Agent Smith and The Microsoft Matrix – Or how Microsoft spent the past 12 months convincing us that the Azure pill is the best choice

May 31, 2023 | Comments, News

Agent Smith and The Microsoft Matrix

Or how Microsoft spent the past 12 months convincing us that the Azure pill is the best choice.

In May 2022, Microsoft President Brad Smith came to Brussels promising to act to end his company’s unfair software licensing practices that damage European cloud infrastructure service providers and their customers. For all the grandiose talk of listening to customers and adopting principles, one year on, little has changed. In many ways the situation has got worse. Vague promises, back-room deals and arcane tweaks to licence terms are no substitute for clear, principle-based remedies that benefit the entire sector.

We paused our own complaint against Microsoft’s unfair software licensing terms in the summer last year, to allow our members time to review and assess the promised changes to terms on October 1st. When they came, they were complex and poorly communicated, to the extent that many still do not understand what they do and do not allow. Just like in the 1990’s dystopian sci-fi film The Matrix, you have to look out for the small signs that something is not right.

On close inspection it became clear that the new terms did nothing to solve existing problems. In fact, they created new ones. We filed our complaint AFTER the October 2022 changes because it was obvious that Microsoft, far from solving unfair licensing issues, was adding new, unnecessary and unfair practices. New discriminatory pricing forces Azure infrastructure on customers and new auditing and reporting requirements in the new Cloud Services Provider-Hoster (CSP-Hoster) programme demand confidential data on customers be shared with Microsoft.

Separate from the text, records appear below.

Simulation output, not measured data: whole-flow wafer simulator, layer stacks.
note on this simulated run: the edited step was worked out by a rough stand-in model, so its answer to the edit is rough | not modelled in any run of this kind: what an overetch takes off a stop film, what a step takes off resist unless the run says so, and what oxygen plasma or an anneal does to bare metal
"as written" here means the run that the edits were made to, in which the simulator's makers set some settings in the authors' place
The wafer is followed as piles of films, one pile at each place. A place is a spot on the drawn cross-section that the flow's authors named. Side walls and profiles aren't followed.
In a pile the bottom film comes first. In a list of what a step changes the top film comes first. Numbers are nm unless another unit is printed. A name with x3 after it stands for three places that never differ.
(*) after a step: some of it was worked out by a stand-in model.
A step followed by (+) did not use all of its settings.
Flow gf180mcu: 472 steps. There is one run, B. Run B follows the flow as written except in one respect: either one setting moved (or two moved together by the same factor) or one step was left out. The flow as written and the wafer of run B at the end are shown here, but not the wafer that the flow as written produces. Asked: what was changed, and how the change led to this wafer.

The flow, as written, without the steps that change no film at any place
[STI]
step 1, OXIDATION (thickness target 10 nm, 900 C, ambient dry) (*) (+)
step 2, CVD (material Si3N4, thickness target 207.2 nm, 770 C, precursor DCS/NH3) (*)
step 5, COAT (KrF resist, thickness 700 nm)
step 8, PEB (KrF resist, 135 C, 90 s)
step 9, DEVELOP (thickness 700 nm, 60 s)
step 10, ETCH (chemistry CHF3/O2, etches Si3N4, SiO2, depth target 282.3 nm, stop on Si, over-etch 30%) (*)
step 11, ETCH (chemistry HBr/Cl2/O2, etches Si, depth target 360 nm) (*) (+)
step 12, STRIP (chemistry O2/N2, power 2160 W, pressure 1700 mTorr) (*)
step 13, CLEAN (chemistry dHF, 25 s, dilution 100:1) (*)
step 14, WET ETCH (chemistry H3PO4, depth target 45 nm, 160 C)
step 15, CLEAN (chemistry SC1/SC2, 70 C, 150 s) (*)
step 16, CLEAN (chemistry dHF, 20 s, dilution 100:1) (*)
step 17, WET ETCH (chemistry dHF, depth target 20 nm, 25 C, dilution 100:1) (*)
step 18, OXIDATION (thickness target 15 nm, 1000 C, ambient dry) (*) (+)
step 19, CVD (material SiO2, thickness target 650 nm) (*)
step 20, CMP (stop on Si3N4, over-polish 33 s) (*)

CSP-Hoster certainly makes it easier to sell more Microsoft licenses, but only by transforming independent cloud infrastructure providers into mere resellers of Microsoft software. This is a point recognised not just within CISPE, but increasingly across the sector. Amit Zavery, vice president of Google Cloud, made a broadly similar point in an interview with Les Echos this week:

“The majority of these changes simply allow partners to sell more Microsoft products without changing the restrictions. This is an attempt by Microsoft to integrate other competitors, picking winners and losers…”

The fact that these license changes completely missed the mark was further evidenced by the rumours of private agreements with the three initial complainants Aruba, OVHcloud and the Danish Cloud Community that surfaced earlier this year. If the problems were so comprehensively solved, why the need to offer specific deals to these parties?

And it seems that the Commission also has new concerns. After a comprehensive initial round of RFIs seeking supplementary evidence for our complaint this year, the last month has seen new RFIs go to members and potentially others across the sector. As reported in Bloomberg and Reuters, these ask specifically about the access demanded by Microsoft to customer data.

Microsoft, like Agent Smith in the movie, makes dubious attempts to present itself as a reasonable player. It recently claimed that 75 European CSPs are adopting the new CSP-Hoster licenses. Who these CSPs really are, whether they are truly independent of Microsoft, and even if they actually offer cloud infrastructure services is unclear. Moreover, faced with Microsoft’s dominance, do they really have any choice but to join? These numbers simply demonstrate the harsh extent to which CSPs are tied to by Microsoft.

The reality is that there has been no discussion, only presentation of what Microsoft has already unilaterally decided to offer. And what it has offered has made little if any difference to help our European customers make an unrestricted choice of cloud infrastructure, free of lock-in.

The last 12 months have been wasted and have allowed Microsoft to continue unfairly capturing European customers as they seek to shift enterprise and productivity workloads to the cloud and cultivating its dependent, lock-in monoculture which it controls. Sometimes we feel stuck in The Microsoft Matrix. Microsoft presents a fantasy world where everyone prospers, yet underneath that veneer our members and their customers continue to power this fantasy whilst being gradually sucked dry!

It’s time to take the red pill and see the Microsoft construct for what it is.